Early Book-making.
And now what do we mean by books and by popularity at the end of the thirteenth century? The reader must keep in mind that our notion of popularity measured by thousands of copies would then have been regarded as strange as the most monstrous of Sir John Mandeville’s stories. There was no printing; there was no paper, either—as we understand. The art, indeed, of making paper out of pulp did exist at this date with the Oriental nations—perhaps with the Moors in Spain, but not in England. Parchment made from skins was the main material, and books were engrossed laboredly with a pen or stylus. It was most likely a very popular book which came to an edition of fifty or sixty copies within five years of its first appearance: and a good manuscript was so expensive an affair that its purchase was often made a matter to be testified to by subscribing witnesses, as we witness the transfer of a house. A little budget of these manuscripts made a valuable library. When St. Augustine planted his Church in Kent—he brought nine volumes with him as his literary treasure.

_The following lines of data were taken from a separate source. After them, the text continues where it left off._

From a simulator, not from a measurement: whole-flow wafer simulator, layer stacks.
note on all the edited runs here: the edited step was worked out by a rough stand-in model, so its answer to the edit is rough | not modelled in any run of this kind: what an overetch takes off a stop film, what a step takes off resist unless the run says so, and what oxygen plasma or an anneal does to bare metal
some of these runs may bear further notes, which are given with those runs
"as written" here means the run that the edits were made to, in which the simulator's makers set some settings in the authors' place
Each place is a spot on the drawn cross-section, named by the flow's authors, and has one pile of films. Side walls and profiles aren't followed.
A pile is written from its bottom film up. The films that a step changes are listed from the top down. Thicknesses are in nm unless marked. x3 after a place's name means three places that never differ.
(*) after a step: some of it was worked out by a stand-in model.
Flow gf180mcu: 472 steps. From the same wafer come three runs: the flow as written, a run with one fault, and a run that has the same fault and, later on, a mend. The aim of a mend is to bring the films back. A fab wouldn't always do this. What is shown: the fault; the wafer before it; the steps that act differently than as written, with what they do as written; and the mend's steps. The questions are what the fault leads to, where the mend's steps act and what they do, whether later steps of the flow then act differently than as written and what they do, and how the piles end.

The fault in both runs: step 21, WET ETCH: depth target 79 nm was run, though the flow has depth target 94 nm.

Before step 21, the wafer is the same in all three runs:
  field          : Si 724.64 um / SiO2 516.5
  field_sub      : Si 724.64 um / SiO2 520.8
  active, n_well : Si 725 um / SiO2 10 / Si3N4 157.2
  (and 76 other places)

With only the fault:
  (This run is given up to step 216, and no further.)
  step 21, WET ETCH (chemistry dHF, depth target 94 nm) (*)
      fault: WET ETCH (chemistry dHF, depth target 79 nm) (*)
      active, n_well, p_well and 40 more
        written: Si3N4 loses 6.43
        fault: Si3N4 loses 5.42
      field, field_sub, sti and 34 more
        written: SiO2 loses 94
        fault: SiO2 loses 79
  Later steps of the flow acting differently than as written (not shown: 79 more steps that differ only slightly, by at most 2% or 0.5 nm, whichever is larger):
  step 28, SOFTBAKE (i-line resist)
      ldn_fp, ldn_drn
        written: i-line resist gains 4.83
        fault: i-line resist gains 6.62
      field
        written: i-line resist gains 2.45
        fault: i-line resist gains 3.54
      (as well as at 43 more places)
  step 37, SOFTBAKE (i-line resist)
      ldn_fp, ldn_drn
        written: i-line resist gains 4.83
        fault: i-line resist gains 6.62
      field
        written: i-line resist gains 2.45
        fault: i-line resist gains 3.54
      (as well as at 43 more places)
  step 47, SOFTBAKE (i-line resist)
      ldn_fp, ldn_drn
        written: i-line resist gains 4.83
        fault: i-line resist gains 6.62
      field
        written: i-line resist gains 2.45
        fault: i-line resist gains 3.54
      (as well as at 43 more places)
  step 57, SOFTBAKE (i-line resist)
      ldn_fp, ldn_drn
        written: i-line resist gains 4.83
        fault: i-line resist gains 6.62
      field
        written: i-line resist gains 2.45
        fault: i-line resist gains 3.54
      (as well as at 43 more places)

Lanfranc, who was one of the Norman abbots brought over by the Conqueror to build up the priesthood in learning, made order in 1072 that at Lent the librarian should deliver to the worthiest of the brotherhood each a book; and these were to have a year to read them. At the commencement of the fourteenth century there were only four classics in the royal library of Paris; and at the same date the library of Oxford University consisted of a few tracts kept in chests under St. Mary’s Church.—Green, in his “Making of England,”[31] cites from Alcuin a bit of that old Churchman’s Latin poem—“De Pontificibus”—which he says is worthy of special note, as the first catalogue which we have of any English Library.
“Quidquid Gregorius summus docet, et Leo Papa;
Basilius quidquid, Fulgentius atque, coruscant,
Cassiodorus item, Chrysostomus atque Johannes
Quidquid et Athelmus docuit, quid Beda magister.”
Beda and Aldhelm are the only English writers represented; and the catalogue—if we call it such—could be written on a half-page of note paper—Metaphors and Geography and Theology and decorative epithets included.
Thus in these times a book was a book: some of them cost large sums; the mere transcription into plain black-letter or Old English was toilsome and involved weeks and months of labor; and when it came to illuminated borders, or initials and title-pages with decorative paintings, the labor involved was enormous. There were collectors in those days as now—who took royal freaks for gorgeous missals; and monkish lives were spent in gratifying the whims of such collectors. In the year 1237 (Henry III.) there is entry in the Revenue Roll of the costs of silver clasps and studs for the King’s great book of Romances. Upon the continent, in Italy, where an art atmosphere prevailed that was more enkindling than under the fogs of this savage England, such work became thoroughly artistic; and even now beautiful motifs for decoration on the walls of New York houses are sought from old French or Latin manuscripts of the thirteenth and fourteenth centuries.
And where was this work of making books done? There were no book-shops or publishers’ houses, but in place of them abbeys or monasteries—each having its scriptorium or writing-room, where, under the vaulted Norman arches and by the dim light of their loop-holes of windows, the work of transcription went on month after mouth and year after year. Thus it is recorded that in that old monastery of St. Albans (of which we just now spoke) eighty distinct works were transcribed during the reign of Henry VI.; it is mentioned as swift work; and as Henry reigned thirty-nine years, it counts up about two complete MSS. a year. And the atmosphere of St. Albans was a learned one; this locality not being overmuch given to the roisterings that belonged to Bolton Priory—of which you will remember the hint in a pleasant picture of Landseer’s.